The mainstream media is currently swooning over four astronauts strapping into a capsule. They call it a giant leap for humanity. They call it the dawn of a new era. They are wrong. Artemis II isn't the start of the future; it is the expensive, gasping lung of a legacy aerospace industry desperately trying to prove it still matters in a world that has already moved past it.
We are watching a victory lap for a race that ended fifty years ago.
While the public watches the high-definition feeds of the Orion capsule orbiting the moon, the real story isn't the "return to deep space." The story is the staggering inefficiency of the Space Launch System (SLS) and the refusal of the bureaucratic machine to admit that expendable rockets are a dead technology.

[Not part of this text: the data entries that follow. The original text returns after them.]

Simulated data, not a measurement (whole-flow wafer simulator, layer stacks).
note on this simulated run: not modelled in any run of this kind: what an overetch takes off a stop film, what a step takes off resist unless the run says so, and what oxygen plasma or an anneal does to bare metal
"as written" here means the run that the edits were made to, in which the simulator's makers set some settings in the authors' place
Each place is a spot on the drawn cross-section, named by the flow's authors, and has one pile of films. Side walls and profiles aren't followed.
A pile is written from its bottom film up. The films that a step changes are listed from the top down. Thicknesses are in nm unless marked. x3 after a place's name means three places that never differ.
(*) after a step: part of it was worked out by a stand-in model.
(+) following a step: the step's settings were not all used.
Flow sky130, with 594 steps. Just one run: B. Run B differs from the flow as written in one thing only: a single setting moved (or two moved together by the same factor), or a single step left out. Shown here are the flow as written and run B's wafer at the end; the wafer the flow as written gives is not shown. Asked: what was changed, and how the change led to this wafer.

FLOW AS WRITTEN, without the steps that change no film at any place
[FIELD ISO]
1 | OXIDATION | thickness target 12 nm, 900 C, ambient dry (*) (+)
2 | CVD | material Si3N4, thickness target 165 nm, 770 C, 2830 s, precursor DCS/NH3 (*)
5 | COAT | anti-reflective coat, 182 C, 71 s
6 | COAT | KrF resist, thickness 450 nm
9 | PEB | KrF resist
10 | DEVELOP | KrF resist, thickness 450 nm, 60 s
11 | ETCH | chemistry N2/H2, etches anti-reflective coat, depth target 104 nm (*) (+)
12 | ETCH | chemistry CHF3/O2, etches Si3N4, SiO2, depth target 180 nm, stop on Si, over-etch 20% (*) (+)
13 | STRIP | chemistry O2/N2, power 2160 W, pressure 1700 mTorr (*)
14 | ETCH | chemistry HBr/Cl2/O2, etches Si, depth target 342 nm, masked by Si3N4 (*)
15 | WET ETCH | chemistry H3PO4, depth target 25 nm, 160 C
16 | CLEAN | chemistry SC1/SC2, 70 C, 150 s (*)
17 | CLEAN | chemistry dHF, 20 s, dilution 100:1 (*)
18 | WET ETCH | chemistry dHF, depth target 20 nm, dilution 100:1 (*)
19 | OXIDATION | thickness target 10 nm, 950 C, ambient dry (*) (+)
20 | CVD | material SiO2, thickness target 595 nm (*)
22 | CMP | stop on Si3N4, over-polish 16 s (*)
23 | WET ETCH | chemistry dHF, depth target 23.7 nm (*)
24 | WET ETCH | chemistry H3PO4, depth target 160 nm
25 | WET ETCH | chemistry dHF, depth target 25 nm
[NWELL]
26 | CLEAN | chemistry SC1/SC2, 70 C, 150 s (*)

The Expendable Rocket Scam
Every time an SLS rocket clears the pad, $2 billion of taxpayer money vanishes into the Atlantic Ocean. This isn't just "the cost of doing business." It is a systemic failure of imagination.
Imagine a scenario where every time a Boeing 747 flew from New York to London, the crew and passengers parachuted into the Thames while the airplane was crushed into scrap metal. We would call that a logistics catastrophe. In the space industry, we call it a "successful mission."
The SLS is built on Shuttle-derived technology. That sounds prestigious until you realize "Shuttle-derived" is code for "using leftovers from the 1970s to keep specific congressional districts employed." We are using solid rocket boosters—technology that cannot be throttled or turned off once ignited—to carry the most precious cargo we have. It is a brute-force solution to a problem that modern engineering solved a decade ago with vertical landing and rapid reuse.
The Orion Capsule is an Overcrowded Lifeboat
The headlines praise the Orion capsule as the most advanced spacecraft ever built. I have sat in rooms with the engineers who have to figure out the life support margins for a crew of four on a ten-day loop. It isn't a luxury cruiser. It is a high-stakes cramped apartment where every gram of weight is a battle against the physics of a non-reusable heat shield.
The competitor articles love to highlight the "deep space" capabilities of Orion. What they don't tell you is that Orion is virtually useless without a massive, separate landing craft that hasn't even been fully tested yet. By sending humans around the moon without a lander, we aren't "returning." We are sightseeing. We are spending billions for a glorified flyby that provides almost no new scientific data that hasn't been gathered by robotic probes for a fraction of the cost.
Why We Are Asking the Wrong Questions
People keep asking: "When will we see boots on the moon?"
The better question is: "Why are we sending boots at all before we have the infrastructure to support them?"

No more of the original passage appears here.